Five Ways The Ukraine War Could Become A Nuclear Conflict

Loren Thompson

Use of even one nuclear device in the Ukraine war would change everything.WIKIPEDIA

Eighteen months into war between Russia and Ukraine, the conflict has become nearly invisible to many Americans. News from the front is frequently reduced to a few sentences, and each new day’s reporting sounds like yesterday’s.

As Western nations have gradually crossed every “red line” laid down by Russian President Vladimir Putin, Moscow’s repeated warnings about the possibility of nuclear weapons being used have ceased to elicit fear.

Thus, when Deputy Chairman of the Russian Security Council Dmitry Medvedev warned on June 30 that success of the current Ukrainian counter-offensive might provoke a “nuclear conflagration,” his comment was barely noticed. Some Western observers seem to have concluded such statements are a bluff, despite the frequency with which they are issued by senior Russian officials.

The Biden administration takes the warnings seriously, and has sought to find a middle ground between doing too little and doing too much in arming Kyiv. Nonetheless, there is inherent danger in supporting war on the doorstep of another nuclear power. Nobody in Washington can claim to understand with any precision what Putin’s inner circle is thinking, or how it might react to a variety of plausible developments.

Against that backdrop, here are five scenarios in which Moscow might decide to “go nuclear.” Since US planning scenarios typically anticipate that the nuclear threshold initially would be breached in a limited and local way, I will confine myself mainly to situations in which Russia employs tactical weapons—of which it has roughly 1,900.

Russian conventional forces falter on the battlefield. The performance of Russian forces in the war has been so poor that further battlefield reverses cannot be discounted. In addition to various disabilities noted to date, Moscow’s military now faces growing shortfalls in the availability of precision munitions, and the loss of Wagner Group mercenaries on the front line.

At some point, the limited use of lower-yield nuclear weapons might come to be viewed as the only available option for staving off defeat. Moscow has a variety of weapons stationed near Ukraine such as the Iskander missile that are capable of delivering both conventional and nuclear warheads, and failing in that it could fall back on its under-utilized air force.

Initial nuclear use would likely be confined to Ukraine, and designed mainly to shock Kyiv into submission. Putin has good reason to believe that any such application of force would result in a complete rethink of Western strategy for the conflict.

Ukraine threatens core Russian interests. Kyiv is gradually stepping up its attacks on targets inside Russia. If these operations were to begin having a significant impact on governmental or economic infrastructure, they could provoke a nuclear response pursuant to longstanding Russian nuclear doctrine.

The West does not have a fine understanding of how Putin & Co. define their nation’s core interests, and whatever views they currently harbor are subject to change as the fortunes of war shift. For instance, an invasion of the Crimean Peninsula might be deemed a threat to Russia’s core interests even though it was only annexed by Moscow nine years ago. The possibility of limited and local nuclear use is increased by the fact that Kyiv has no capacity to respond in kind.

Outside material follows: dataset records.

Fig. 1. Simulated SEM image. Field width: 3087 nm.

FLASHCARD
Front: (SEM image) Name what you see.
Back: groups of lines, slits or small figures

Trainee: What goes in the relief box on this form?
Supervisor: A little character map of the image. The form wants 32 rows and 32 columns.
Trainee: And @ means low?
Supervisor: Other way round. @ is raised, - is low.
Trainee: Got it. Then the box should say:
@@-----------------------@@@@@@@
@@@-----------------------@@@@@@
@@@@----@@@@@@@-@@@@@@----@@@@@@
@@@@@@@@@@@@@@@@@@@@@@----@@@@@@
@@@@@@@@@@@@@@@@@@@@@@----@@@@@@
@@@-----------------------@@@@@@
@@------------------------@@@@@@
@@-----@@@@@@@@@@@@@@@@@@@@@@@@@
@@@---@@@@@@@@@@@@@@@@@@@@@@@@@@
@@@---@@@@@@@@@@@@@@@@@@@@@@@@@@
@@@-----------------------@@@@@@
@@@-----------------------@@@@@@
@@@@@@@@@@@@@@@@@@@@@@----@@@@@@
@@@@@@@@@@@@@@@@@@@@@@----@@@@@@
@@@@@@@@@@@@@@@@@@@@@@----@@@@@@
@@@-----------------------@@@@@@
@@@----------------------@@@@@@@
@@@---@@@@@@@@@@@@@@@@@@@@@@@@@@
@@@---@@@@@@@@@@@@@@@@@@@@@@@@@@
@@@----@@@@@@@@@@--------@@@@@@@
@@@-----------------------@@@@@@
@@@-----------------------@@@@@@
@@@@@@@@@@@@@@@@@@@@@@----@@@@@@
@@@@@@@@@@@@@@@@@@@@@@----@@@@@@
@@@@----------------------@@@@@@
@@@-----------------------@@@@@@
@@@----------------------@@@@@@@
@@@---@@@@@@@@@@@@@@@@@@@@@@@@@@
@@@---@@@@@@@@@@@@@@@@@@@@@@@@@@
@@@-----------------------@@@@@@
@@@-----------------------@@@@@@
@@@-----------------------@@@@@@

Moscow misreads military signals. The worse the war goes for Moscow, the more Putin’s inner circle will retreat into a siege mentality where fear takes the place of calm deliberation. In such circumstances, it is plausible that ambiguous indications of military action rendered by a mediocre intelligence system could lead to a precipitous response.

It would not be the first time that Moscow misinterpreted intelligence. Anthony Barrett of the RAND Corporation reports that in 1983, a NATO military exercise called Able Archer was misconstrued by Russian leaders as cover for a nuclear attack.

That happened in the absence of an actual conflict. Today, with war raging daily near Russia’s border with Ukraine, the possibility of making mistakes is more elevated. After all, Moscow is within range of tactical aircraft that might operate out of Ukraine.

Central control of nuclear forces breaks down. It is a longstanding assumption of Western military planners that Moscow maintains a tight rein on its nuclear forces. However, the quality of technology and training of personnel in the nuclear command-and-control system may have deteriorated in much the same manner that other facets of the military establishment have.

That is particularly true of the theater or tactical nuclear systems that Russia deploys near Eastern Europe. Many of the systems are road-mobile, and thus must be entrusted to local commanders who might have their own ideas about how to respond in an emergency. If the Russians are sensible, such systems do not carry nuclear warheads unless they are under alert for imminent action; but Ukraine could constitute just such a situation.

Whatever the formal procedures are for releasing control of nuclear weapons to local commanders, the performance of Russia’s military in the war to date has been so uneven that there can be no ironclad guarantee against unauthorized use—or for that matter, accidental use in a military exercise.

Putin deposed by extreme nationalists. The Ukraine war has given voice to extreme nationalists in the Russian political culture who frequently invoke Russia’s nuclear arsenal in proposing paths to victory. President Putin has tried to tap into nationalist sentiment, but as the recent revolt of Wagner Group leader Yevgeny Prigozhin demonstrates, that is a dicey game.

What if Prigozhin, or players of his ilk, sought to seize some of Russia’s nuclear weapons? What is they conspired with military leaders to depose Putin and bring a more “decisive” style of leadership to Russia? At that point, all bets would be off and Western capitals might view Putin’s tenure in a different light.

Does this sound fanciful? Perhaps it is. But the simple fact is that the inner workings of the Russian political system are largely opaque to the West, and thus planners need to consider a range of perilous possibilities. If Moscow resorts to the use of nuclear weapons in Ukraine, the White House will need a quick answer to the question, “now what?”